The hurried rhythm of the Jerusalem work week ends every seventh day in the serenity of Shabbat. Israeli weekends span Friday to Saturday, rather than Saturday to Sunday. Buses and taxis stop, children are released from school, and shops shut down until the last lingering streaks of the rosy Sabbath sundown mark a return to the city’s former bustle.

Sunday in Israel, then, is not a day of rest but the start of the work week, when Jerusalemites crowd the buses to return to the grind of daily jobs or the mundane routine of errand-running. There is no “eighth day” in the Israeli week—no day paradoxically both last and first, no day of the new creation and Resurrection, no day as the inheritance of an era when weeks were ordered according to the beliefs of Christendom and Sunday was the day of rest.

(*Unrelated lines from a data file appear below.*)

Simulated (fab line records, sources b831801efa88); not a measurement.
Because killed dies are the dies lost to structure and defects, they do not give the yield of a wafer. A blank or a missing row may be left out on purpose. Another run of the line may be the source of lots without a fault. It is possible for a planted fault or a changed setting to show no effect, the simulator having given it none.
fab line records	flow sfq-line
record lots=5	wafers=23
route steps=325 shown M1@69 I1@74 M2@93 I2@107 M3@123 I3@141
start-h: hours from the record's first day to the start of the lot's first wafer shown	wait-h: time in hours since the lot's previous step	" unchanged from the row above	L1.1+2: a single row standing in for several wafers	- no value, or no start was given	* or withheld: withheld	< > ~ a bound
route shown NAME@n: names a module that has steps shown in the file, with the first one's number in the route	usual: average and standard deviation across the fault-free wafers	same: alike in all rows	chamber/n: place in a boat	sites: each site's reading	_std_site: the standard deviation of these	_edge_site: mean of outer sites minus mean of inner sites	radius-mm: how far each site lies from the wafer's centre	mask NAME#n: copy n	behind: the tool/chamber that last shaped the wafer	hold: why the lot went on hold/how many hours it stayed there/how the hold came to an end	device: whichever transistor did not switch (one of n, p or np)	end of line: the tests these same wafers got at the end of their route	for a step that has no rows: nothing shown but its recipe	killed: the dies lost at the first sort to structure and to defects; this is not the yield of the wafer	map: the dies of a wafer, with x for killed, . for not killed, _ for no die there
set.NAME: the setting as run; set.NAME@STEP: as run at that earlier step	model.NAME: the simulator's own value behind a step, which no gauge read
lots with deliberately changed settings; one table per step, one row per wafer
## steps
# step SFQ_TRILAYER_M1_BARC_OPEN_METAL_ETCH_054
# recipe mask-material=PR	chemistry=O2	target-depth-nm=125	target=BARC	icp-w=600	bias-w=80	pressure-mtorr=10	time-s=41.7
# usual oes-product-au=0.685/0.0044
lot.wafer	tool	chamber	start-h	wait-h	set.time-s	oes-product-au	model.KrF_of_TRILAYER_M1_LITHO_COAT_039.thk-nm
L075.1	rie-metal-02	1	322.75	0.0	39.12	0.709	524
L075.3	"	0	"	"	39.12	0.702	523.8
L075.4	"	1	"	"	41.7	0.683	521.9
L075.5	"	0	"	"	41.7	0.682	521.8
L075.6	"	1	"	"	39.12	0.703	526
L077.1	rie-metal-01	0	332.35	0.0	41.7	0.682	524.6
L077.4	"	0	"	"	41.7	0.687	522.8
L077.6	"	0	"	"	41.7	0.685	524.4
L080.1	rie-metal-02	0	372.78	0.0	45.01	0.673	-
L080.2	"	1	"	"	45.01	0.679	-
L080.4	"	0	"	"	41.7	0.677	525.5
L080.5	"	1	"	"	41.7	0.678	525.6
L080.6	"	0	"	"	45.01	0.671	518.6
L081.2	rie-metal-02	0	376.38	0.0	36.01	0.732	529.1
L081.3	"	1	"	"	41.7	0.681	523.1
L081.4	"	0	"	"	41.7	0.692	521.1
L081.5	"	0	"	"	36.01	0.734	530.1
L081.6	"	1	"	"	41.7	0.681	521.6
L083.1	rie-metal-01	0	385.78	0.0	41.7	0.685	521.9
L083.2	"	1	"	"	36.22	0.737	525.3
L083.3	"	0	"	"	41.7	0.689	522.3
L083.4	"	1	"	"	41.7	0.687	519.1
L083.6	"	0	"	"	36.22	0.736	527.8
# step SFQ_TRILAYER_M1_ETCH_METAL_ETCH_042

And yet, even in Jerusalem, the eighth day can be found observed in all its glory. As most people head to work or go about their daily business, small groups of the faithful join together for Christ’s business in churches, monasteries, and homes where Christians first gathered around Word and Sacrament 2,000 years ago.

In the land where Jesus once walked, the faithful in Israel still gather in affirming awe of the Incarnation—of a God who became flesh and visited specific locations.

And on the physical ground that bears witness to that God, Christians today continue to celebrate the Eucharist and make present the food that now makes men God.

Nevertheless, fears of Christian proselytizing run deep in Israel, and open evangelism is not allowed.

“We have to find other ways to show the hope that is in us,” one Ethiopian Orthodox Christian told me, as he and I strolled through the winding alleys of the city’s Christian Quarter. “When we have that light in us, we can’t help but show the love of Christ to the world.”

Being a Christian in Israel simply means being present with Word and Sacrament, showing Christ by showing love to one’s Jewish neighbors and providing an example of what newness of life looks like.

Members of Christendom in the Jewish State can freely observe the eighth day without fear of persecution. Yet this ability ought not be taken for granted—the freedom to worship is cause for praise and thanksgiving to God as well as gratefulness to the state of Israel, where the Basic Laws have protected religious freedom for Christians since the nation’s inception.

Christians in the nations surrounding Israel, on the other hand, increasingly lack this blessing. Dangerously close to the Jewish State’s borders, in Syria and Iraq, Christians are mercilessly tortured by ISIS and forced to flee to refugee camps in Kurdistan. Even in Egypt and Jordan, religious freedom is not hallowed to the same extent that it is in Israel, and Christians often face violence and insecurity.

But in Israel, I as a Christian was free to climb the Mount of Olives to the Garden of Gethsemane, to rest in the cool stillness of the Chapel of Adam beneath Golgotha in the Church of the Holy Sepulchre, to tread the stations of the cross on the Via Dolorosa with Franciscan friars on a peaceful Friday evening, and to observe the Feast of St. Mary Magdalene at the Mary Magdalene altar on the very ground where Mary first saw the risen Christ.

It is only thanks to the religious freedom offered in Israel that I was permitted to visit and worship in these places; and it is only through the grace of our Heavenly Father that Christians can continue to exist in the Holy Land. A Christian need not fully advocate the Jewish State politically in order to give thanks to God for this continued blessing; he need not support Israel in order to show gratitude to Jewish neighbors who make possible an unthreatened Christian presence in the Holy Land.

The Jewish State’s calendar week may not officially retain the mark of a Christian era when Sunday was a day of rest—a weekend rather than a week day. Nevertheless, that eighth day yet remains observed in Israel—and it is allowed to be observed freely. As Christians in the Middle East face increasing persecution, let us give thanks to God for this continued protection of His Saints in the Holy Land.